There has been a lot of speculation about why the push for real names on Facebook and now Google, with Google taking a much harder line than even Facebook, not allowing for even the simplest derivation of “nyms” (pseudonyms). Add to this the fact that Facebook and Google have both purchased facial recognition software companies and you have a puzzling picture. Why do these two need facial recognition software and real names for social media and search engine results?
Why is a company like Google taking such a hard line on something as simple as a name – even though there is no verification process for the “real name,” so ultimately this policing is currently meaningless.
Why isn’t your online “nym” as real as your “real name” if it is what you use online? After all, what’s really in a name? Isn’t it just a word that tells people who you are?
Shouldn’t online “nyms” be as valid as “real names”? Well not according to Google, which is purging even real names if they sound unusual or “unreal.”
Google+: Identity Service
Just two years ago in 2009, in the name of Internet freedom, Google refused to go along with South Korea’s Real ID/Real Name policy.
Rachel Whetstone, Google’s vice president of global communications and public affairs said in an April 2009 statement titled, “Freedom of Expression on the Internet”:
“Google thinks the freedom of expression is most important value to uphold on the internet… We concluded in the end that it is impossible to provide benefits to internet users while observing this country’s law because the law does not fall in line with Google’s principles.”

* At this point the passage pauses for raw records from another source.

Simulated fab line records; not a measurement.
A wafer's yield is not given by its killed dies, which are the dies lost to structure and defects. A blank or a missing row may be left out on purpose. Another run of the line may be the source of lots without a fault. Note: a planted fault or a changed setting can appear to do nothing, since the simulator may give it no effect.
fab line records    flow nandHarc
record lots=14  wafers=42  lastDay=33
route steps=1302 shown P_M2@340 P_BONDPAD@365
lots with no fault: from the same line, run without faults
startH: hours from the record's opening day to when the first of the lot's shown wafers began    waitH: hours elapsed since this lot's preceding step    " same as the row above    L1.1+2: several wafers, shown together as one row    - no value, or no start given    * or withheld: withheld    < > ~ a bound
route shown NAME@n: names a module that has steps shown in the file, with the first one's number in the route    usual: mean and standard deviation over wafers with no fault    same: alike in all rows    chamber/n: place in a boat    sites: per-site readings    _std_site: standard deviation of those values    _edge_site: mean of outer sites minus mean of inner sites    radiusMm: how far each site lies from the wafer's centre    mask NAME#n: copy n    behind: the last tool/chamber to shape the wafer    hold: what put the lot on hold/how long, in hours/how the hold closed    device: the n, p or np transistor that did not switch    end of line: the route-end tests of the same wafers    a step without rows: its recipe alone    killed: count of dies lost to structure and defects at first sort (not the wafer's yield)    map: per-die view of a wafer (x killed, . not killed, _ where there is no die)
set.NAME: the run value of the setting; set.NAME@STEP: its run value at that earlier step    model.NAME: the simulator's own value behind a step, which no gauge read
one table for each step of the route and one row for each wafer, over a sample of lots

So why did Google make a 180-degree turn from Internet freedom to Internet accountability? Why did Google in 2009 refuse to honor South Korea’s real name system and now insist on one for Google users? Mind you the Korean system involves government verification of ID, but Google does ask for the same when people reinstate accounts, so I would say it is playing in the same pond, perhaps even on the same lily pad.
So why the change of heart? Have Google’s principles on Internet freedom changed?
Well maybe, we got a first clue this week when Andy Carvin of NPR reported Eric Schmidt rather ominous words that Google+ is an “identity service.” Really? For who? Why? How? Isn’t Google+ a social network?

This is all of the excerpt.